Noam Chomsky is an American professor of linguistics at the Massachusetts Institute of Technology. He is well known all around the world not so much for his contributions to linguistics, but for his political views that have been expressed in many books and essays over the past forty five years.(1)

Chomsky, who is now in his seventies, has dedicated most of his life to analyzing and criticizing the U.S. foreign policy towards the third world. Chomsky basically believes that the U.S. foreign policy is overwhelmingly influenced by economic interests of large corporations.

Under pressure from multinational corporations and special interest groups, the United States, he argues, ends up interfering in the affairs of third word countries and exploiting them. He has further argued that the U.S. policy towards the developing countries is often hypocritical and contradicts her basic moral values.

Some of the specific issues that he has addressed are as follows: Opposition to Vietnam war, criticism of U.S. interventions in Latin America, criticism of Israel's occupation of Palestine, criticism of U.S. apathy to the Turkish government's policy towards the Kurds.

Soon after the September 11 al-Qaeda attacks against U.S. targets, Chomsky claimed that U.S. policy towards the Middle East was the main cause of these attacks.(2) In general, Chomsky believes that U.S. foreign policy must be guided by moral principals rather than by expediency and Social Darwinian worldviews.

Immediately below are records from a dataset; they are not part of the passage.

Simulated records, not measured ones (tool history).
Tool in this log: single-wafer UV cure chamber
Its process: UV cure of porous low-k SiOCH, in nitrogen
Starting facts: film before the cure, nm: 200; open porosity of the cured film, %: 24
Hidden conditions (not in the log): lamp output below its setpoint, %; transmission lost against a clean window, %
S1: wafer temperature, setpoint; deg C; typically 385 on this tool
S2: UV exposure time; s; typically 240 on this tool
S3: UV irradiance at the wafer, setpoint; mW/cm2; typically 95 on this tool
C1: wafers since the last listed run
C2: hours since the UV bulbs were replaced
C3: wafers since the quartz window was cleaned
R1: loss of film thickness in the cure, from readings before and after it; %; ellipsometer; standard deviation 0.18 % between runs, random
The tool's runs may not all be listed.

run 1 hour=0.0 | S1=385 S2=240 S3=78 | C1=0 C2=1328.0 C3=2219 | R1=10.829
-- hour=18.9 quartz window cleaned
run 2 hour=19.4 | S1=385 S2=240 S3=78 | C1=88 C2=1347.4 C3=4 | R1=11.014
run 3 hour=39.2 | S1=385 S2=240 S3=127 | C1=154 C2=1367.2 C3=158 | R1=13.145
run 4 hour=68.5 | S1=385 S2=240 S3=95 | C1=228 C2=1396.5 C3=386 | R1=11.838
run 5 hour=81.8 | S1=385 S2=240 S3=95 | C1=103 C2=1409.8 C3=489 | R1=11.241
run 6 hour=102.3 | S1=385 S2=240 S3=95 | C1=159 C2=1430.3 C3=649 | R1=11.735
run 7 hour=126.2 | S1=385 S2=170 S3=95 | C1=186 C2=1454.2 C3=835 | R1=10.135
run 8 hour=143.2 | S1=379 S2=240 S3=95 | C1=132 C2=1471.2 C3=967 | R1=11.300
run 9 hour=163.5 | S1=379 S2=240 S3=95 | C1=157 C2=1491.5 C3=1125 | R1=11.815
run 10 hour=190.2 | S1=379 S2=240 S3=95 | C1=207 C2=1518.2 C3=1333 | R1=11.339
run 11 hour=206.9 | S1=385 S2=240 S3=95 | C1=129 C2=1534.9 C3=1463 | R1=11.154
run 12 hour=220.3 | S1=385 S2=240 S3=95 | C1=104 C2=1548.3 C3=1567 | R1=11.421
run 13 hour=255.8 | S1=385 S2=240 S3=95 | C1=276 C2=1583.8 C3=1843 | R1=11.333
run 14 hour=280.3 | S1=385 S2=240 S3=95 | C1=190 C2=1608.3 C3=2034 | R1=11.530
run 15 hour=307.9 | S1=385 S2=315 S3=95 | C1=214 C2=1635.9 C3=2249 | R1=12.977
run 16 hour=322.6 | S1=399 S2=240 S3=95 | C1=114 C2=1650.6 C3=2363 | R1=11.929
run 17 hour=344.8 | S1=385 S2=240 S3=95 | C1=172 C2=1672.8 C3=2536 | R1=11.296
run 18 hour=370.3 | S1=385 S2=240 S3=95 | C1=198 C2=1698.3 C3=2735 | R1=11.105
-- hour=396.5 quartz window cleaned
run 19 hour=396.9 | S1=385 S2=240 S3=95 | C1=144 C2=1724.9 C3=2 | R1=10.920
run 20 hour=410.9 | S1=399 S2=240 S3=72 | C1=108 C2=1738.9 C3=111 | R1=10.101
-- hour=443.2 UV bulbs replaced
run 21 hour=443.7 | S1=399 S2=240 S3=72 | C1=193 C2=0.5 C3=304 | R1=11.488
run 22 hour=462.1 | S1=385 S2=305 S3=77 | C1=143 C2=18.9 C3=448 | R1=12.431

Chomsky has criticized the American intellectuals for ignoring the harmful consequences of U.S. policies in third world. He believes that those intellectuals who view the U.S. foreign policy as benign, engage in "self brain-washing".(3) While Chomsky's criticism of U.S. foreign policy has won him many admirers throughout the world, it has generated strong negative reactions among American conservative intellectuals.

In an article, published only two weeks after 9/11 terror attacks, David Horowitz called him the Ayatollah of Anti-American Hate.(4) In general intellectuals in Western democracies are willing to criticize their governments on domestic concerns, but most are reluctant to openly oppose the government on foreign policy issues to the same extent as Noam Chomsky. For majority of people such criticism runs against the norms of patriotism. They either ignore their own government's foreign policy excesses or refrain from publicly criticizing it.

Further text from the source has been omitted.